To: George Wave who wrote (136684)7/15/1999 8:35:00 AM
From: George Wave  Respond to of 176388
 
Would someone in the know please post the time of MD's conference and a link to it.

Thanks.



To: George Wave who wrote (136684)7/15/1999 11:45:00 AM
From: The Philosopher  Respond to of 176388
 
a company that produces regular 40% EPS growth rates and 30% revenue growth..

Can't happen on a regular basis. Short term, yes. But in order to have earnings grow faster than revenues, one of three things have to happen.

First, margins can increase. This can happen for a while, but there is a limit. You can't grow margins over 100%! (In real life terms, I don't know of any company that has sustained margins over 50% for any length of time, and anything over 30% is pretty rare.) Plus, the higher margins grow, the more competition flows in.

Second, you can buy back stock. But there's a limit to that, too. If you are successful enough to generate the cash flow to buy back chunks of stock, and if you actually do buy back stock, thus increasing eps, the stock price is going to go up, and you are caught in a spiral where the more you buy back the more expensive it gets.

Third, you can play accounting games. But these, too, have limits.

So there is a limit to all these games.

In the short term, earnings growth and revenue growth rates can diverge. In the long run, earnings cannot consistently grow faster than revenues.

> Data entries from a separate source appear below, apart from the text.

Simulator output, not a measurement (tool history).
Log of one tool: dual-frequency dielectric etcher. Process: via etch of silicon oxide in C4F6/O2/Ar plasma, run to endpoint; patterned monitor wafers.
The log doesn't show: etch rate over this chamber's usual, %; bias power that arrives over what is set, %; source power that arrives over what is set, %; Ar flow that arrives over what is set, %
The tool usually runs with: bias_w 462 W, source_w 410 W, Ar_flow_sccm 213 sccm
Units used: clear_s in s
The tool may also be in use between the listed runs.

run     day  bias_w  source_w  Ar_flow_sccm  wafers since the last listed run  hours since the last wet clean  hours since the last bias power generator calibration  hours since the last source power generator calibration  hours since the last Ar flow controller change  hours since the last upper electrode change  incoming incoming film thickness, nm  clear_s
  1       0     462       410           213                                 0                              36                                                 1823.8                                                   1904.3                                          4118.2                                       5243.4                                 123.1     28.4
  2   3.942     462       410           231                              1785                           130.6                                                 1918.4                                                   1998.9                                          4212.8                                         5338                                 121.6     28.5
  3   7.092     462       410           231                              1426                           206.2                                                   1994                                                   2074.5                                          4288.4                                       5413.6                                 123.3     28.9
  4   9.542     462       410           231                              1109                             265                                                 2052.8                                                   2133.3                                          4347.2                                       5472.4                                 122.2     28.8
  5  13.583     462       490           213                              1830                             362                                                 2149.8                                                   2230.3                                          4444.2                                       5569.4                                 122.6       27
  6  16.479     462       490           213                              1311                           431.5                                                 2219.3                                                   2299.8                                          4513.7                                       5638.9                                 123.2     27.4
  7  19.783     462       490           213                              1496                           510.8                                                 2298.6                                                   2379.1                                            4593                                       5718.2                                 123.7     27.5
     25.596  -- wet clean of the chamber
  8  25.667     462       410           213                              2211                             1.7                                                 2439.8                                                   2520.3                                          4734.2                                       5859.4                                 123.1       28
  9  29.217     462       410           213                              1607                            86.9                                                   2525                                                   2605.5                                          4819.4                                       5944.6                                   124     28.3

To: George Wave who wrote (136684)7/15/1999 2:21:00 PM
From: Chuzzlewit  Read Replies (1) | Respond to of 176388
 
George, thanks for your comments. I do think that your 40% assumption is too optimistic. Let me expand my comments on the limits to growth and the constraints of the size of the existing market that Dell does not control to demonstrate why I think you are overly optimistic.

Let me make two assumptions (you may adjust these as you see fit):

1. Dell's current market share is about 12% of the total market; and
2. The total market is growing at 16% per annum (approximately in line with Intel's growth).

Now, that let's make two additional assumptions to test your 40% growth hypothesis:

3. Dell will grow at 2.5 times the rate of overall market growth until it reaches a stable market share (i.e. 40%); and

4. Dell's stable market share is 30%.

The question is how long can Dell maintain its current growth rate of 40%.

We now have the following expressions:

if n is the number of years Dell will have 40% per annum growth, then
(1.16)^n will be the total size of the market after n years;

Dell's total market will be .3*(1.16)^n after n years.

Dell's market will be .12*(1.4)^n

Therefore, ln(.3) + n ln(1.16) = ln(.12) + n ln(1.4)

so,

n (ln(1.16) - ln(1.4)) = ln (.12) - ln (.3)

Solving for n you get 4.87 years.

That means that at 40% per annum growth for Dell it could be sustained for a maximum of only about 5 years. Clearly, a 40% growth rate is quite optimistic for the next five years.